Even the greatest product from the greatest brand has a lifecycle that will end. For a generation the iPhone has been seen as the ultimate product. Since its launch in 2007 there have been 10 new releases and sales have gone from strength to strength. Over 700 million units have in fact been sold deliver growth quarter on quarter for Apple almost without fail … until now! 

The macro economic factors of a strong US$ and slowing growth in China have had an impact, alongside the ongoing competition in the Smart phone offering as others have played catch-up.


Apple – is everything still rosy and bright?

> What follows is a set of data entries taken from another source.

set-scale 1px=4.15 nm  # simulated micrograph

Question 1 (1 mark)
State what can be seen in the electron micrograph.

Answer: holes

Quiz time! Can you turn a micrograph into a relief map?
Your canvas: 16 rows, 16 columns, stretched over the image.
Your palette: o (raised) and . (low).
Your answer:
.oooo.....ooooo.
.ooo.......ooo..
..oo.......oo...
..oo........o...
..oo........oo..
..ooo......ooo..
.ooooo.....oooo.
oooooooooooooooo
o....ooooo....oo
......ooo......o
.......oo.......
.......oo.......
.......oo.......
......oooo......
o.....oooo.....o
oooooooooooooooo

Well not quite. Whilst earnings have still delivered a profit in the the first quarter of 2016 of $10.5bn, it is a real concern.  The share price has declined by 20% in the last year. It’s other products such as the iWatch and iPad that have come along since the iPhone have failed to make an impact in the same way.  As one of the strongest brands on the planet with a reputation for innovation, Apple will undoubtedly be working on their ‘next big thing’.  However, there are lessons every business can learn here.

Every product does have a life cycle.

From seed to fruit: The product life cycle
At the introduction point of a new product there is usually a period of heavy investment, with a slow increase in sales. The product needs developing and refining and when it does hit the market, it takes time to establish its market position. However, there comes a point, no matter how much ongoing development is made, where every product reaches maturity and sales begin to plateau. This is not necessarily an immediate problem as sales of the product remain steady, but it’s a warning that change is on the way. Due to completion, advances in technology or market saturation, sales eventually begin to fall away and revenues decline.

Cooking or Eating: Same Apple different result.
So what does this mean for a business overall? The product lifecycle goes through stages which have important characteristics. The initial development stage requires heavy investment but if the product is achieving success it enters a rapid growth phase. More cash is required to manufacture the product to meet the growing market demand.

Image sourced from Food Service Warehouse

As the product grows it becomes a ‘star performer’ and achieves significant market share.  At this point cash is being generated but production costs are still high. The product is still relatively new and economies of scale in production are still being sought. Investment in sales and marketing is also still high.

Finally, the product becomes a ‘cash cow’! At is point the product is so well established and in high demand that production and marketing costs fall away whilst sales maintain with a steady growth rate.  But nothing stays here forever. Eventually demand starts to slide and the product is no longer capable of delivering the value it once was.


Planning for your businesses ‘harvest’.

In order to manage a business through this, it is vital to understand where key products are in their lifecycle. By reviewing this it is possible to forecast more accurately working capital requirements. It is important to know when products need investment; where to focus sales and marketing and when ultimately it’s time to call it a day.  This type of analysis enables you to plan ahead with greater strategic control; knowing when to expect any peaks and troughs in cash flow.

Is the best fruit yet to come?
While the iPhone is probably not set for the scrapheap just yet, there are signs that it could now be moving towards the end of its lifecycle. And like every business, Apple now needs a NEW RISING STAR.